Question

20g of solid NaOH is dissolved in 800ml water. The solution is treated with $250ml\;0.8M\;HCl$ solution. The resulting solution is diluted to $2$ litre. $100ml$ of this diluted solution requires $V\;ml\;0.25M\;{H_2}S{O_4}$ for complete neutralisation. The value of $V$ is:
A) $600$
B) $30$
C) $60$
D) $100$

Answer 1

As we know that the normality of a solution is a measure of the concentration which is equal to the ratio of the gram equivalents of mass per litres of solution. We also know that gram equivalent mass is the reactive ability of a compound. For complete neutralisation we can compare the normalities of acid and base.
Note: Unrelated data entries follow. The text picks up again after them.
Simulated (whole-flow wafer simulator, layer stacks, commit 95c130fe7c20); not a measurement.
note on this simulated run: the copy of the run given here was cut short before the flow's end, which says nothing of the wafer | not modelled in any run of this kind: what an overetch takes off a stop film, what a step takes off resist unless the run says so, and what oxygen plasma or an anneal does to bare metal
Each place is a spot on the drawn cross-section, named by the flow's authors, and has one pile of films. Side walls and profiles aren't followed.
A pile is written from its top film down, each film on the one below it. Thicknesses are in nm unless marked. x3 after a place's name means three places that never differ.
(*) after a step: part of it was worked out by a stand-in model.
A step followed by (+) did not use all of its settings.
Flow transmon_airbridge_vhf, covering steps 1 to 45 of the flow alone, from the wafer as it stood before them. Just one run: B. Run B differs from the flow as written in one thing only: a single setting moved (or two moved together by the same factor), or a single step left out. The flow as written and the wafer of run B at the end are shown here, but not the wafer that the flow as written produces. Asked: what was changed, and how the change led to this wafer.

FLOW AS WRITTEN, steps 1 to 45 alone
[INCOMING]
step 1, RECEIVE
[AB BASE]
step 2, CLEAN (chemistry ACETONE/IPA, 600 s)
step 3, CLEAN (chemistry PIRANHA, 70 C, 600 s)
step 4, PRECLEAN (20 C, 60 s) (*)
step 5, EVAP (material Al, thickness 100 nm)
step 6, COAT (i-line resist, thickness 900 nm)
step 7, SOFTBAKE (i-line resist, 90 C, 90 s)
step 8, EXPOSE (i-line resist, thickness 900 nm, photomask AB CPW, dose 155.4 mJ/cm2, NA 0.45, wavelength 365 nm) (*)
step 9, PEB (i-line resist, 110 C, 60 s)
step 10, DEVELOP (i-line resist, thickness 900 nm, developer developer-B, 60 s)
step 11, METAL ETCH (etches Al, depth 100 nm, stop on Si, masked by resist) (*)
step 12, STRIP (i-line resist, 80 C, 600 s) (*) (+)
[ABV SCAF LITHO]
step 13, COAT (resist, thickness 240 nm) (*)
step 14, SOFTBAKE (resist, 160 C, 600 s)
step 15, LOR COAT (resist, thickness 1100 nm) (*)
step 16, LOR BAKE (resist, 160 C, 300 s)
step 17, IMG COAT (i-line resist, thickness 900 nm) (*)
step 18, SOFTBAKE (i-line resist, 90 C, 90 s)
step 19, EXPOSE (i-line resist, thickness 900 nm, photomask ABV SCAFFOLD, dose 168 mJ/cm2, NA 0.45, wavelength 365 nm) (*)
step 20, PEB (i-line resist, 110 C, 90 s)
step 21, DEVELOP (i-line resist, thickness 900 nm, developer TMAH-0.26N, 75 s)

Formula used: $molarity = \dfrac{{mass\;of\;solute \times 1000}}{{molecular\;mass \times vol.\;of\;solvent(ml)}}$ and ${N_1}{V_1} = {N_2}{V_2}$.

Complete step by step solution:
As we are given that $20g$ sodium hydroxide is dissolved in $800ml$ water. So, let us first calculate its molarity which is the ratio of moles of solute to the volume of solvent. We will get:
$molarity = \dfrac{{mass\;of\;solute \times 1000}}{{molecular\;mass \times vol.\;of\;solvent(ml)}}$
${M_{NaOH}} = \dfrac{{20 \times 1000}}{{40 \times 800}}$
${M_{NaOH}} = 0.625M$

Now we will calculate the gram equivalents of sodium hydroxide, as $800ml$ of $0.625M\;NaOH$ contains sodium hydroxide:
$= \dfrac{{0.625 \times 800}}{{1000}} \\\ = 0.5\;g\;equivalent. \\\$
Now, we are given that this solution is treated with $250ml\;0.8M\;HCl$, so it contains hydrochloric acid:
$= \dfrac{{0.8 \times 250}}{{1000}} \\\ = 0.2\;g\;equivalent. \\\$
So, $0.2\,g\;equivalent.$ of $HCl$ would neutralize $0.2\,g\;equivalent.$ of $NaOH$ thus the limiting reagent is hydrochloric acid and the sodium hydroxide left in the solution is $0.5 - 0.2 = 0.3\;g\;equivalent.$ and the total volume of the solution would be: $800ml + 250ml = 1050ml$

Now we can calculate the normality of sodium hydroxide as we have the weight and the volume so it will be $= \dfrac{{0.3}}{{1.05}} = 0.286N$.
Now using this normality, we can dilute this solution in given $2000ml$ volume using
$\Rightarrow {N_1}{V_1} = {N_2}{V_2}$
$\Rightarrow 0.286 \times 1050 = {N_2} \times 2000$
$\Rightarrow {N_2} = 0.15N$
So, now we have the resulting solution and using its $100ml$ volume we can neutralise the sulphuric acid using the similar formula of normality where on the left hand side we have the normality and volume of the resulting solution of sodium hydroxide and on the right hand side we have sulphuric acid dimensions.
$\Rightarrow {N_1}{V_1} = {N_2}{V_2}$
$\Rightarrow 0.15 \times 100 = 2 \times 0.25 \times V$
As we know that the normality of sulphuric acid has a n-factor of $2$.
$V = 30ml$

Therefore, from the above explanation we can say that the correct answer is (B).

Note: Always remember that an acid and a base reacts with each other in equal proportions to neutralise the solution. These acids and bases completely dissociate into their ions whenever they are dissolved in water. Acid and base after reaction gives water and a salt in solution.